No day is a complete bust if I make the acquaintance of a new word. So it was the other day when I ran across the term for the residents of Beijing – Beijingers.
Can that be? I was skeptical until a colleague whipped out a reference to confirm it. Further checking after deadline turned up Beijingers spread thinly but widely, used by top-tier news organizations around the English-speaking world and on ChinaDaily.com, too.
Still further research turned up Shanghailander, for instance, to refer to a resident of Shanghai. It does suggest an interesting combination of bagpipes and chopsticks, doesn't it? Novocastrians are inhabitants of Newcastle – either Newcastle upon Tyne, in England, or the Australian city of Newcastle, in New South Wales. Both are coal cities, so coals can be carried to Newcastle in either the Northern or Southern Hemisphere.
All these are examples of demonyms, terms to refer to the people of a particular place.
Many demonyms are pretty straightforward. You just have to know whether to add -ian (Bostonian) or, occasionally, the mineralogical-sounding -ite (Seattleite), or just the simple -er (New Yorker) ending. (The surprise of Beijinger, I think, is that it's so much like New Yorker or Londoner.)
Other demonyms, though, seem almost like one-word folktales.
There's Hoosier, to denote a resident of Indiana – and that really is the term. "Indianan" or whatever just won't fly. The people of Oklahoma are Sooners. Connecticut has its complicated stories about Yankee traders so clever they could sell wooden nutmegs. Hence the Nutmeg State and Nutmeggers.
Why are these so much fun? In a homogenized world, colorful demonyms signal distinct identities and a sense of place. But these specialized terms seem to be in danger of disappearing.
A couple of trends may be at work here.
One is that many demonyms are really adjectives in their form, and adjectival forms seem to be under stress. There's a tendency to modify nouns with other nouns rather than adjectives – even when the adjectives are shorter.
Thus one hears or reads references to the "Afghanistan government" instead of the "Afghan government." If the United States were fighting the Mexican War (1846-48) today, it might be called the Mexico War.
The other trend at work is that local identities are under stress in our globalized, mobilized world. Some people are rooted and anchored in communities where they've lived all their lives, but a lot of us aren't. I am a (happily) longtime resident of Boston, but "Bostonian" sounds like a character from a Henry James novel.

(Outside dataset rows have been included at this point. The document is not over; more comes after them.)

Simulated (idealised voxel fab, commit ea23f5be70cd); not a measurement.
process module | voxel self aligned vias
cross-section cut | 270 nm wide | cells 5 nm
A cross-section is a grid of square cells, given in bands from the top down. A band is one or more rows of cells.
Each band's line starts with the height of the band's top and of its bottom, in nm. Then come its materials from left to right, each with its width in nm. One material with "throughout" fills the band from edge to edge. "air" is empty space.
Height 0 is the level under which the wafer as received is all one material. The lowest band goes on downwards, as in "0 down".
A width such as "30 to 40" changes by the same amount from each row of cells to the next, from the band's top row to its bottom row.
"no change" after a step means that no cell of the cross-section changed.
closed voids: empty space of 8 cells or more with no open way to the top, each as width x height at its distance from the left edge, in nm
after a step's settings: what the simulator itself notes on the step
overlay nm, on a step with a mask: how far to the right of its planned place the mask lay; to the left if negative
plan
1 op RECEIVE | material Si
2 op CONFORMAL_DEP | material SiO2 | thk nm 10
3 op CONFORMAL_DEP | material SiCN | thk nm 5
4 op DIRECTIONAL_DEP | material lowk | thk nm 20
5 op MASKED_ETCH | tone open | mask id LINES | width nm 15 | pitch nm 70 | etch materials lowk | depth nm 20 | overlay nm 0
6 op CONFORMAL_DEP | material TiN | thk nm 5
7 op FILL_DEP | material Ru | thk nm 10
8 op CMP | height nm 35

And Shanghailander does seem to have originated as a term for British expatriates in Shanghai before the Communist revolution of 1949. My idea about bagpipes was evidently on track. For ordinary residents, dictionaries prefer Shanghainese.
Several years ago, I saw an exhibition of the paintings of the Bruegels, the Flemish painters whose pictures helped form the general idea of what Europe looked like in the 16th century. One idea I came away with was that they painted all those scenes of village life not because that was the world they lived in, but because that was a world that they saw beginning to disappear. I've since thought of this phenomenon of celebrating not what is common in a place, but what is distinctive, as the Bruegel effect.
The same phenomenon is involved in my own delight in a term like Novocastrian – or even a zinger like Beijinger.